The Look See Method has the beautiful books with lots of pictures, while the phonic books are pretty drab, filled with rhyming text that don’t always make sense. But you need rhyming to learn to read. And students will learn to read using the Look See Method, but struggling students will have problems.
To be honest, I don’t know why some students learn to read easier than others, especially nowadays. But I think it has a lot to do with home life. Parents of reading kids help their kids. They don’t live in front of the tee vee, and they use the computer for knowledge, not to play games or watch videos. But that is not always the case. I had a brother and a sister in different classes, the sister was top of the class and the brother couldn’t even read. He left school to start a trade, and she went to uinversity.
In another extreme case, a girl was in the top of the class, every morning she could read the homework easily and perfectly. Then one day I asked her to read a different text in class, and she couldn’t read it. And I asked her why, and she said at night her daddy used to read the homework to her, and she would memorize it and spit it out the next day. I had serious problems with her, but with Montessori Phonics she finally learned to read. Montessori Phonics takes the student away from looking at the word to feeling the word, and that was the only way to get her to learn to read.
Back in my day when I went to school, we were taught synthetic phonics, where you learn the phonic sound then move onto words then sentences. Another method that has since become popular, is the phonics method where you start with sentences, and move back to words, then syllables, then right down to the phonic sound. Really it doesn’t matter which way your children learn to read, as long as they learn.
At the moment video and audio is taking over the internet, but to play around and work on the internet, you still have to be able to read and type. So to survive the future your children have to be able to read, write and type. Speed typing is a must for the future, as well as speed reading. There is so much information out there, that you need to process in work and everyday life, that you need to be able to process it very quickly. To survive the future you need these skills, and they all start with learning to read.

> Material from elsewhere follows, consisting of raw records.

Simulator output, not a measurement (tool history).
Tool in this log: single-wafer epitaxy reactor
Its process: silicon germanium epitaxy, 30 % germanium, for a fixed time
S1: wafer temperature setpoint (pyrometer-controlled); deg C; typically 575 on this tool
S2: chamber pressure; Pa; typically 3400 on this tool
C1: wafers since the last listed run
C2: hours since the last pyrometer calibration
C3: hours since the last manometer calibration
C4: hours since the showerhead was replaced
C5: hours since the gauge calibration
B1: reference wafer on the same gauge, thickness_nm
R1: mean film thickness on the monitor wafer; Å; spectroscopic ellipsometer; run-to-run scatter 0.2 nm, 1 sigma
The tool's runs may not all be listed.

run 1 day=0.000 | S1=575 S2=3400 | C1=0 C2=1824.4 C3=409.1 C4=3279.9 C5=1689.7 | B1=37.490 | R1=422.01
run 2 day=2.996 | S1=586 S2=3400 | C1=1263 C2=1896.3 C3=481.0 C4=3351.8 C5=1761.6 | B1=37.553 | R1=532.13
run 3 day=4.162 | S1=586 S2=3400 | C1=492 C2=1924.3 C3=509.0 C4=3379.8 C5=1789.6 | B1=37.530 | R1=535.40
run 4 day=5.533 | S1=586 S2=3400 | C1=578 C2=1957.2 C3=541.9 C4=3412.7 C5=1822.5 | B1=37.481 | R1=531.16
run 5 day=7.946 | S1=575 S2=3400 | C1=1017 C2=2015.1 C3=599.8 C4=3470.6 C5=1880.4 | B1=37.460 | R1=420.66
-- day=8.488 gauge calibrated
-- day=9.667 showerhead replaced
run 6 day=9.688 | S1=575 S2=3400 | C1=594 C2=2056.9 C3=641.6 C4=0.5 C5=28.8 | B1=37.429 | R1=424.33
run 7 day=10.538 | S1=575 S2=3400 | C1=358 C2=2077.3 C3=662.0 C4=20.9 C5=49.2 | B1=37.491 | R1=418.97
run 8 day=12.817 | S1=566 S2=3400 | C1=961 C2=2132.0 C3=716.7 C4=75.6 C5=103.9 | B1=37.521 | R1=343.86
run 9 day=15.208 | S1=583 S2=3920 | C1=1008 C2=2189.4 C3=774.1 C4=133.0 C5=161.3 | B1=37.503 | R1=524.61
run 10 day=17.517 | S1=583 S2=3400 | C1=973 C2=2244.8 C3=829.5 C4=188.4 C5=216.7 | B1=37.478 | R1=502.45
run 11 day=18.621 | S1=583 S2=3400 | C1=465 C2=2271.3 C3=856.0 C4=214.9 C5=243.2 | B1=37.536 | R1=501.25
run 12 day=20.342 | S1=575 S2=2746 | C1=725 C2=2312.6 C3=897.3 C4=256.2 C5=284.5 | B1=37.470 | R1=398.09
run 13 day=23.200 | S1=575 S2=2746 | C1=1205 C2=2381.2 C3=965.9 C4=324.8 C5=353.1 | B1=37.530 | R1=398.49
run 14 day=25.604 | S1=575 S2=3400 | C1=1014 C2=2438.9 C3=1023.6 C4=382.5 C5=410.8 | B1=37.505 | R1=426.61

With the internet there are a number of online phonic sites, where you children can learn phonics and some are very good, I mean exceptional. But even with all the information on the internet some children do not learn by looking. Around sixty percent do, but reading starts in your ears, not with your eyes. You have to hear the phonic sound first, then match it with the written word. So if your children have problems learning to read, get their ears checked. There might be something mechanically wrong with their ears. Usually not the case. It is usually just a case of matching a learning method, with your child’s learning style.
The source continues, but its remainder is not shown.